This is a distributed word count application. We start stateless python processes to act as distributed workers. These workers will co-ordinate with each other through Redis. Redis behaves like the master (or driver program) in contemporary systems.

All workers have access to a shared file system for reading and writing large inputs. This is trivially true on our single system. In a real setup, workers would additionally use a distributed file system like HDFS or a blob store like S3.

In this lab, we will make the word count application run end-to-end using Redis.

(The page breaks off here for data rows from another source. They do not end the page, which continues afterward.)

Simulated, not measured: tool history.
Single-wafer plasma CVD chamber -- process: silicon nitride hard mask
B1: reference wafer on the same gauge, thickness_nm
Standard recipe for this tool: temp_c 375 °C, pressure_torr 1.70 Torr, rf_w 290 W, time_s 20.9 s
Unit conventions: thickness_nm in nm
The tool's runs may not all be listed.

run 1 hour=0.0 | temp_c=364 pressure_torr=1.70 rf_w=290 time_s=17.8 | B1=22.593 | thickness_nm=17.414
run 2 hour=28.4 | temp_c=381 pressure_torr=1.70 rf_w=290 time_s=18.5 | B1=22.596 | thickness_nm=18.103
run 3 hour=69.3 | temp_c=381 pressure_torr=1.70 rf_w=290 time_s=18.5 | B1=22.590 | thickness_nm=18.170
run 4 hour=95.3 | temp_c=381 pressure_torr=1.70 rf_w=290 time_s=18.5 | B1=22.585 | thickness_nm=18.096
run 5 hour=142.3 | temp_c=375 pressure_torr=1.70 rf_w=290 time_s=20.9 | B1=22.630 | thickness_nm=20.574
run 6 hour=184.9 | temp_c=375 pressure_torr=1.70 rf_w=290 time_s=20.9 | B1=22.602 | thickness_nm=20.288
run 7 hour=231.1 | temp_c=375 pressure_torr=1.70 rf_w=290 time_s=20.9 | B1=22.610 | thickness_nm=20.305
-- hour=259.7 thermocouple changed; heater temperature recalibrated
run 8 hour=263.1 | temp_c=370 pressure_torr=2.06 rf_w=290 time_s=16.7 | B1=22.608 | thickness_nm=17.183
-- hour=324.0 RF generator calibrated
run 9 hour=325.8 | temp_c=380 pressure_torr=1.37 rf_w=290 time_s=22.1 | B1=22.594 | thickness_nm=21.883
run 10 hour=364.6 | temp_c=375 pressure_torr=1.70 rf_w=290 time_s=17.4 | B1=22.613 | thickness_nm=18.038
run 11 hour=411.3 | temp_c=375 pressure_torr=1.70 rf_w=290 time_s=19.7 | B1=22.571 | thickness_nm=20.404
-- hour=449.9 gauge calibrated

1. Update GLOB in constants.py to point to your data folder.
2. Run python3 client.py.

The basic file structure is as follows:

1. client.py iterates over the folder with the text files to add the file paths into a redis stream using xadd. It then starts the worker processes.
2. Worker processes do xreadgroup to read one file name from the Redis stream. Call xreadgroup such that each worker gets a different file name.
3. Worker process reads the file it is supposed to work on and counts each word’s frequency.
4. When done, the worker process can use zincrby to increment each word’s count in a redis sorted set. And finally xack the message containing the filename. Then it reads another file by again calling xreadgroup. If there are no more files to process, it exits.

Now we wish to ensure that our system is tolerant to worker failures. Since, workers are stateless, we should be ok with losing worker state. But, we still have to ensure two things:

1. Updates to redis should be made atomic. If a worker crashes after incrementing counts of only a few words, then we will end up with incorrect counts. (We use Redis fcall to xack a file and to increment word counts as one atomic operation.)
2. Consumer groups in Redis streams ensure that each worker gets a unique file name. But, if a worker crashes after getting a file name from Redis stream, that file’s words may never get counted. Therefore, other workers will have to steal filenames that have not been xacked till a timeout. (We use xautoclaim to do so.)

Our implementation already supports micro-batching approach to streaming. In this lab, we modify the client program to inject a certain number of files containing tweets to the redis stream every second. These files can be thought of as a micro-batch.

What we do in this lab is measure the latency of each file i.e, the time from injecting the file into the stream to the time when file was processed successfully.

We draw a timeline of this latency at different injection rates, in the presence of failed workers, and stragglers. We see that when workers fail (or become slow), the latency temporarily goes up, but then it recovers.

We would like to now ensure that our system tolerates Redis failures. To reason about correctness, note that a Redis instance handles one command after another in a single thread to keep it linearizable.

In this lab, we will periodically create a checkpoint using the BGSAVE command. Redis starts periodically storing a dump.rdb file on disk.

You can run CONFIG GET dir from redis-cli to find the directory where dump.rdb gets stored. You may try to crash the Redis instance and then start a new Redis instance. Redis should automatically read dump.rdb file and restore from it. Verify that this new instance have the keys from the old instance by running keys * using redis-cli.

Now while the job is running, try crashing the Redis instance and restarting another one. From a correctness standpoint, checkpoints are consistent because Redis has a single event loop and because all our edits were made atomic in lab 2.

In other words, let us say that a file foo was processed after the checkpoint. Now after a failover, the new Redis instance (recovered from the checkpoint) will remember that the file has NOT yet been xacked. Therefore, a worker will again receive the file for processing and it will again xack + increment word counts in one atomic operation. Since our workers are stateless and file counts are deterministic, recomputing a file’s word counts are ok.

Ensure that you set up the new instance in an identical manner, i.e, listen on the same port, set up the same password, and insert the same lua functions.

Here, we create 2f+1 Redis replicas and connect them with Raft using the RedisRaft module. The replicas are always kept consistent by doing the replication synchronously. In other words, the leader does not return from a Redis command until it hears back an acknowledgement from a majority of replicas.

Try arbitrarily crashing and restarting f replicas while the job is running and observe that the job finishes successfully. The good thing about this design is that we never have to recompute a file (rollback computation) after failovers. But the bad thing is that during normal operations (without Redis failures), each Redis write operation is now slower because of the added overhead of replicating logs.